Safety need to be improved

As air transport grows, take-offs become more tightly spaced and more and more planes are circling airports as they wait for permission to land, the potential for disasters increases.

Last year alone, international air traffic grew by 5.9 percent. Parallel to this increase, the minimum distance between aircraft in the air in European airspace has decreased. The minimum vertical distance between aircraft has been halved from 600 metres to 300 for planes flying above 29000 feet. The idea has been to increase airspace capacity by 20 percent. Routes are shortened, and airlines expect to save the huge sum of NOK 30 billion a year in fuel costs alone.

But what above safety up there? In the wake of a number of disasters in the air in 2001 and 2002, the EU took up the problem and resolved that certain aspects of the industry should be studied in detail and evaluated in terms of safety. Several projects were launched under its 6th Framework Programme. One of these was the HASTEC project, which was to develop the next generation of pressure sensors for better aircraft altitude measurement.

Next-generation sensors

“There is a need for aircraft sensors that are more accurate than current models, which are large and reliable, but expensive systems,” says Sigurd Moe of SINTEF ICT. “Among other things, they need to be more stable throughout their life-cycle. The problem with current sensors is that they need to be checked and calibrated regularly, and this is an expensive process since the aircraft needs to be grounded.

Challenges

The problem is that mechanical tensions may develop in the connection with the sensor package itself. The scientists therefore had to produce a silicon based sensor structure in which such tensions would not transmit/propogate into the chip itself. The solution was a spiral silicon element in which the pressure-sensitive part was not affected even if the mounting stretches and drags the element.

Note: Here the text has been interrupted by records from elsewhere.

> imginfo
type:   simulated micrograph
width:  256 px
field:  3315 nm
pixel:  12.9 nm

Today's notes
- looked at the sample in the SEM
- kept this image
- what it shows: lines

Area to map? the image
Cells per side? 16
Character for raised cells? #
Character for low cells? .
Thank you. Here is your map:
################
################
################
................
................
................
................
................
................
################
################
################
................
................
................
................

SINTEF produces silicon wafers with hundreds of chips on each wafer, several of which are laid on top of each other and glued together before being sawn into chips. Individual chips are then selected and integrated into a sensor package that has been developed by Memscap. The company produces, assembles and tests the sensor package itself.

The first prototype has now been delivered to Memscap by the scientists for further testing and mounting. During the first six months of 2008 these new-technology sensors will be flight tested.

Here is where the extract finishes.